Recipe: Cheering spears – Asparagus and pearl barley risotto

Asparagus & pearl barley risotto.
Flavoursome asparagus and barley.
Last Friday was a sad day for anyone who, like me, strives to cook with seasonal British vegetables. “How so?” you may ask. Well, it’s because 21 June marks the official end to the British asparagus season. I love cooking with, and eating, asparagus. In bunches, the bright green spears look almost like mini modernist sculptures rather than plants, and their sweet, earthy taste is completely unlike any other vegetable.

I always endeavour to make the utmost use of UK asparagus when it is available, as springtime recipe posts on Scrumptious Scran bare testament. At around two months, this vegetable’s season is akin to a culinary firework display – dazzling, but all too short. Maybe it's pig-headedness on my part, but even though imported asparagus is now available year-round, my tendency is to avoid this. I simply don’t agree with flying food thousands of miles, just to ensure this is can be purchased when its UK equivalent is no longer in season. Plus, and I don’t think it is a psychosomatic bias on my part, but asparagus from South America just doesn’t seem to have the depth of flavour of that grown in Britain.
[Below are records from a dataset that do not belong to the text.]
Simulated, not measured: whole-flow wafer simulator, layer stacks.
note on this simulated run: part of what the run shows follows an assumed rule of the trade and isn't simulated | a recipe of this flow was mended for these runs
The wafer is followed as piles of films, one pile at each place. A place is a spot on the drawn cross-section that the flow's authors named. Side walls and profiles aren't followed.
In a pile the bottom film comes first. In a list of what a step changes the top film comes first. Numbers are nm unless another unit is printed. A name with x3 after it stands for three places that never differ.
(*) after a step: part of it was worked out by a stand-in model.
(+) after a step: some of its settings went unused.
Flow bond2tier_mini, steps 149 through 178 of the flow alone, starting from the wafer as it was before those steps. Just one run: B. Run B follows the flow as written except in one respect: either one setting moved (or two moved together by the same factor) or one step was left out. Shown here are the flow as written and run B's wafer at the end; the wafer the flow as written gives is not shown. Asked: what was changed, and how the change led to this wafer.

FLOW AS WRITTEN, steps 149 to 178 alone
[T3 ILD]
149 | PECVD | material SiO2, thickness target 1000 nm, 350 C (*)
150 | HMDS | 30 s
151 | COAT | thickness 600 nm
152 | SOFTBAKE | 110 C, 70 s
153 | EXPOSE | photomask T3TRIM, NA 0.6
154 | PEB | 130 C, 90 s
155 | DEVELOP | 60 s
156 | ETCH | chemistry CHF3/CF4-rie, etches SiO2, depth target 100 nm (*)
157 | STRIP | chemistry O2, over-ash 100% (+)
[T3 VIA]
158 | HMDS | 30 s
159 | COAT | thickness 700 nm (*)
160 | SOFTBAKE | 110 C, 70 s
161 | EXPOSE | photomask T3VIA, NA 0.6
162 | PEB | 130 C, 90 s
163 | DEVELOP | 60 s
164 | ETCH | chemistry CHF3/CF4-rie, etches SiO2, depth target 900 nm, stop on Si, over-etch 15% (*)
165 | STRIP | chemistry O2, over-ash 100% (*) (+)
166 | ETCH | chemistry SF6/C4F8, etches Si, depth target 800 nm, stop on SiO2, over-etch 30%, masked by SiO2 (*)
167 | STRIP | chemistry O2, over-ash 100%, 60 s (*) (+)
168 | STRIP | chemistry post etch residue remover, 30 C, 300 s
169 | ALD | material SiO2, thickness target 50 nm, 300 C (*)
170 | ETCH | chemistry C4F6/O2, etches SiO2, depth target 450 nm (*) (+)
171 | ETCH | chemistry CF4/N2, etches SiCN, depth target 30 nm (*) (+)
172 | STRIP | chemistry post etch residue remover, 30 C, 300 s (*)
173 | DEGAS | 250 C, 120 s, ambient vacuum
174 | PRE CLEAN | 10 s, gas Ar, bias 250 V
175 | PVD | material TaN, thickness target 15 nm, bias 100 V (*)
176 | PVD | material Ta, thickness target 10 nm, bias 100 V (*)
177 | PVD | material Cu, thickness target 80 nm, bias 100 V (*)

So, to mark the passing of the 2013 season, I decided to cook a dish that would be a celebration – or maybe a wake – for one of my favourite ingredients. My inspiration came from a dish I watched Suzanne O’Connor – Head Chef at The Scottish Café and Restaurant – prepare at the recent Slow Food event held at Edinburgh’s Summerhall. Suzanne cooked an original take on risotto, featuring peas, broad beans, mint and parmesan, but which substituted the quintessential Scottish ingredient of pearl barley, in place of rice.


So, behold my British asparagus and pearl barley “risotto”. The dish may appear quite simple, but I didn’t want anything to infringe upon the asparagus flavour its centre – rather the other constituents should complement this. So the creamy barley is cooked with home-made stock, and augmented with softened onion, a hint of citrus provided by lemon juice and zest, nutty savouriness from the addition of parmesan, and the grassy freshness of chopped parsley.

A fitting 2013 send off to this monarch of British vegetables, I trust you will agree. Roll on springtime 2014!

This recipe will easily feed four people for dinner.

Ingredients
  • 25g unsalted butter
  • 1 onion, finely chopped – I like to use sweet white onions in risotto
  • 275g pearl barley
  • A glass of dry white wine, 150-175ml
  • 1 litre of chicken or vegetable stock – homemade if possible
  • 2 bunches of British asparagus – 400 to 500g in total
  • A good grating of parmesan – at least 40-50g
  • 1 lemon, zest and juice
  • A bunch of parsley – a good handful – roughly chopped
  • A good grind of black pepper, and salt to taste (remember the parmesan will also impart salt to the dish)

Preparation and cooking
  1. Place a wide, not too high-sided, saucepan on a medium heat. Add the butter and melt until it begins to foam, before adding the onion. Fry until soft and translucent, stirring occasionally – this should take around 20 minutes, or so.
  2. Meanwhile, place the stock in a large saucepan and bring to a gentle simmer.
  3. Trim the ends off the asparagus and cut the spears into halves or thirds, depending on their length. Place these into the stock and blanch for 3-4 minutes until just tender.
  4. Remove and strain the asparagus, and place in a bowl of chilled water, to stop further cooking.
  5. Add the barley to the onion, and stir for a couple of minutes to ensure it is coated with the butter.
  6. Pour in the wine and stir until it is adsorbed by the barely – it will splutter and the evaporating alcohol may flare, so be careful!
  7. Add 1-2 ladles of stock to the barely, so the liquid just covers this. Simmer the mixture, stirring now and again, until nearly all the stock has been absorbed. It isn’t necessary to stir the barley quite as often as risotto rice, but do ensure it doesn't catch on the pan bottom.
  8. Continue to add the stock a couple of ladles at a time. Nearly all the stock in the pan should be absorbed before adding the next batch of liquid. When practically all the stock has been added the barley should be creamy, but the grains still distinct and not broken down.
  9. Add the asparagus and stir into the mixture for 2-3 mins.
  10. Take the pan off the heat and then add the grated parmesan, lemon zest and juice and seasoning. Just before serving add the parsley and stir through.
Serve immediately, with extra parmesan available should diners wish to add a little extra.